President Barack Obama has pledged that the United States “will do more” to tackle the threat of climate change and said the world must do likewise before it is too late.
“Our generation must move towards a global compact to confront a changing climate before it is too late, that is our job, that is our task,” Obama said in a speech in Berlin.
Speaking on a blistering hot day at Brandenburg Gate, Obama said that “peace with justice means refusing to condemn our children to a harsher, less hospitable planet”.
He said Germany, which is fast building up solar, wind and other renewable energies, and Europe, had led in efforts to battle a warming planet, melting ice caps and rising seas.
He said the United States had also doubled renewable energies, boosted fuel efficiency in cars and brought down carbon emissions, but added: “We know we have to do more and we will do more.”
With a view to developing giants such as China and India, he added: “With a global middle class consuming more energy every day, this must now be an effort of all nations, not just some.

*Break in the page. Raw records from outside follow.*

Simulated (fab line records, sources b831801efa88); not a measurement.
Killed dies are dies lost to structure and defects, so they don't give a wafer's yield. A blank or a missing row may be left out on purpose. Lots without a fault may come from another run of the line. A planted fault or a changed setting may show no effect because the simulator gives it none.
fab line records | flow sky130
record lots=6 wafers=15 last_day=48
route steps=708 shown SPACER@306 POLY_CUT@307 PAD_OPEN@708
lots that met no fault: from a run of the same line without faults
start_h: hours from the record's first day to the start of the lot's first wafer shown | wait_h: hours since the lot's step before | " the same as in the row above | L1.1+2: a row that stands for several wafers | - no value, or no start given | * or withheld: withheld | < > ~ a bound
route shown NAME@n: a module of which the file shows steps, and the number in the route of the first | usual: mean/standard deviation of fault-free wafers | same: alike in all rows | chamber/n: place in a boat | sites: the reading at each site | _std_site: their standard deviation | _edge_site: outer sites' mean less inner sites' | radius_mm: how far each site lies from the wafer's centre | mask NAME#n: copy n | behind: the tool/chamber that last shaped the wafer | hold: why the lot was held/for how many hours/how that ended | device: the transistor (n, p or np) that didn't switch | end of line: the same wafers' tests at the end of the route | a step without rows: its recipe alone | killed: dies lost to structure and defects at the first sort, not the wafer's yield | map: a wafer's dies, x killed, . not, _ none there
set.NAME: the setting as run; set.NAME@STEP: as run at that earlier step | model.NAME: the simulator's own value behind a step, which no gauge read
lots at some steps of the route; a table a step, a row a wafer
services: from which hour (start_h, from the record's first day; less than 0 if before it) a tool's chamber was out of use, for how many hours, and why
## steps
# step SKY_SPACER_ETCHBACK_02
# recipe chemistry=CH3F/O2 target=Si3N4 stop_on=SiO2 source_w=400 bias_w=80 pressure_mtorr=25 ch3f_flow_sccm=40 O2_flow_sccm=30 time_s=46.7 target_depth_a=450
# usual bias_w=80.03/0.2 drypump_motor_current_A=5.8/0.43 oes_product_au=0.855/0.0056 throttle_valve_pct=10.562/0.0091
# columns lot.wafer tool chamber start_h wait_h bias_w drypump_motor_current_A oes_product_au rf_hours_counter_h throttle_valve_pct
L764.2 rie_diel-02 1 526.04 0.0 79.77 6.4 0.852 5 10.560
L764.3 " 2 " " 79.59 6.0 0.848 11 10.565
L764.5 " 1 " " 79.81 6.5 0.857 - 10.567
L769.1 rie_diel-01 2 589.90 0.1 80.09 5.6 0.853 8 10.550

“For the grim alternative affects all nations. More severe storms, more famine and floods, new waves of refugees, coastlines that vanish, oceans that rise.”
Meanwhilel, Russian officials have reacted coldly to the call by Obama to jointly reduce nuclear weapons stockpiles by a third, saying the United States should address Moscow’s concerns over missile defence first.
“How can we take seriously this idea about cuts in strategic nuclear potential while the United States is developing its capabilities” to intercept Russia’s weapons, deputy prime minister Dmitry Rogozin asked.
“Clearly, (Russia’s) political leadership cannot take these assurances seriously,” said Rogozin, who oversees the defence sector and the nuclear industry, according to the state-owned Itar-TASS news agency.
“The offence arms race leads to a defence arms race and vice versa,” he said, speaking after a government meeting with President Vladimir Putin in Saint Petersburg that focused on Russia’s defence sector.
His remarks preceded the call on Russia by the US President in Germany to reduce strategic nuclear weapon stockpiles by up to a third, taking them to the 1000-weapon mark.
Although Putin did not react directly to Obama’s proposal, he said at the meeting that Russia would not let its nuclear deterrent be undermined.
He said that Russia is faced with a situation in which countries are developing offensive capabilities by building up mid-range missiles and sophisticated non-nuclear weapons, and while the United States has worked to reconfigure its missile shield, the project is still going ahead.
“We cannot allow the balance of the system of strategic deterrence to be disturbed or the effectiveness of our nuclear force to be decreased,” Putin said.
Russian diplomats have additionally told Washington ahead of Obama’s speech that cuts should include other nuclear armed states, not just Russia and the United States, according to Kremlin foreign policy aide Yury Ushakov.